You are viewing a plain text version of this content. The canonical link for it is here.
Posted to user@spark.apache.org by tuan3w <ne...@gmail.com> on 2016/02/21 04:01:10 UTC

Element appear in both 2 splits of RDD after using randomSplit

I'm training a model using MLLib. When I try to split data into training and
test data, I found a weird problem. I can't figure what problem is happening
here.

Here is my code in experiment: 

val  logData = rdd.map(x => (x._1, x._2)).distinct()
val ratings: RDD[Rating] = logData.map(x => Rating(x._1, x._2, 1))
val userProducts = ratings.map(x => (x.user, x.product))
val splits = userProducts.randomSplit(Array(0.7, 0.3))
val train = splits(0)
train.count() // 1660895
val test = splits(1)
test.count() // 712306
// test if an element appear in both splits
train.map(x => (x._1 + "_" + x._2, 1)).join(test.map(x => (x._1 + "_" +
x._2, 2))).take(5)
//return res153: Array[(String, (Int, Int))] = Array((1172491_2899,(1,2)),
(1206777_1567,(1,2)), (91828_571,(1,2)), (329210_2435,(1,2)),
(24356_135,(1,2)))

If I try to save to hdfs and load RDD from HDFS this problem doesn't happen.

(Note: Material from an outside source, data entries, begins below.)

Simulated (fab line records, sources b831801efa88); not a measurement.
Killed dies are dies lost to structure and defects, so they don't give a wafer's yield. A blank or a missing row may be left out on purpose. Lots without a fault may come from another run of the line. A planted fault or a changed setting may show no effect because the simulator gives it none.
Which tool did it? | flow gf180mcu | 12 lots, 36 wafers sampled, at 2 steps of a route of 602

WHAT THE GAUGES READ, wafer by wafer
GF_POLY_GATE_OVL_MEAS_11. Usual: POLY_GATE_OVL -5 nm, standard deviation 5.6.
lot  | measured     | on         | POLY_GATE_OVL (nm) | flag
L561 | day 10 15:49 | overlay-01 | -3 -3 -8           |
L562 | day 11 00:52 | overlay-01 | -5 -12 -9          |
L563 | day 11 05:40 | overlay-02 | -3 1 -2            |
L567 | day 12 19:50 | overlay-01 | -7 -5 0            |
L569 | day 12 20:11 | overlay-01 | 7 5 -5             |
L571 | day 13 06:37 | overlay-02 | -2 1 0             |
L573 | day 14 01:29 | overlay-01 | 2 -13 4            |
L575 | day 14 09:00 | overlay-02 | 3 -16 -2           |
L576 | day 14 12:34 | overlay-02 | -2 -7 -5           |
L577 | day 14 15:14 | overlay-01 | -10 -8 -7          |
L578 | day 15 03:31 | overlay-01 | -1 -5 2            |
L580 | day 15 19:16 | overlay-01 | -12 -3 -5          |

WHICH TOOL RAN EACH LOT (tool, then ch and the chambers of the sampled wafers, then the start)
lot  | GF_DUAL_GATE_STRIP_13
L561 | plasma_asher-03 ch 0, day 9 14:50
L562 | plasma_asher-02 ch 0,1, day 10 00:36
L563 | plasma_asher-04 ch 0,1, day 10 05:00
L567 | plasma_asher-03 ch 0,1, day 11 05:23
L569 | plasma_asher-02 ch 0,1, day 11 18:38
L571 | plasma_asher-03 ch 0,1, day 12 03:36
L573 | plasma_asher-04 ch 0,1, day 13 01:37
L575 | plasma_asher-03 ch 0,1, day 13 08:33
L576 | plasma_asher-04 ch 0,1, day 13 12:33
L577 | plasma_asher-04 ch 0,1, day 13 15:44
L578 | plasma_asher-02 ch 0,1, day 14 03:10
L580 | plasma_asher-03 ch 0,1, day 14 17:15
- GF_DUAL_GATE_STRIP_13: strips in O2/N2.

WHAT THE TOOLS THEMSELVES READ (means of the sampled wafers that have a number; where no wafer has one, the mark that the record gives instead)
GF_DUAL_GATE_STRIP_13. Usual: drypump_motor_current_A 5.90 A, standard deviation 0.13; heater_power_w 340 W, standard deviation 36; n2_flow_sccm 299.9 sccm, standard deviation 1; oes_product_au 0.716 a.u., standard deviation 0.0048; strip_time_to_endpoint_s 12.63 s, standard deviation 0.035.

userProducts.map(x => x._1 + ":" +
x._2).saveAsTextFile("/user/tuannd/test2.txt")
val userProducts = sc.textFile("/user/tuannd/test2.txt").map(x => {
val d =x.split(":")
(d(0).toInt(), d(1).toInt())
})
// other steps are as same as above

I'm using spark 1.5.2.
Thanks for all your help.




--
View this message in context: http://apache-spark-user-list.1001560.n3.nabble.com/Element-appear-in-both-2-splits-of-RDD-after-using-randomSplit-tp26281.html
Sent from the Apache Spark User List mailing list archive at Nabble.com.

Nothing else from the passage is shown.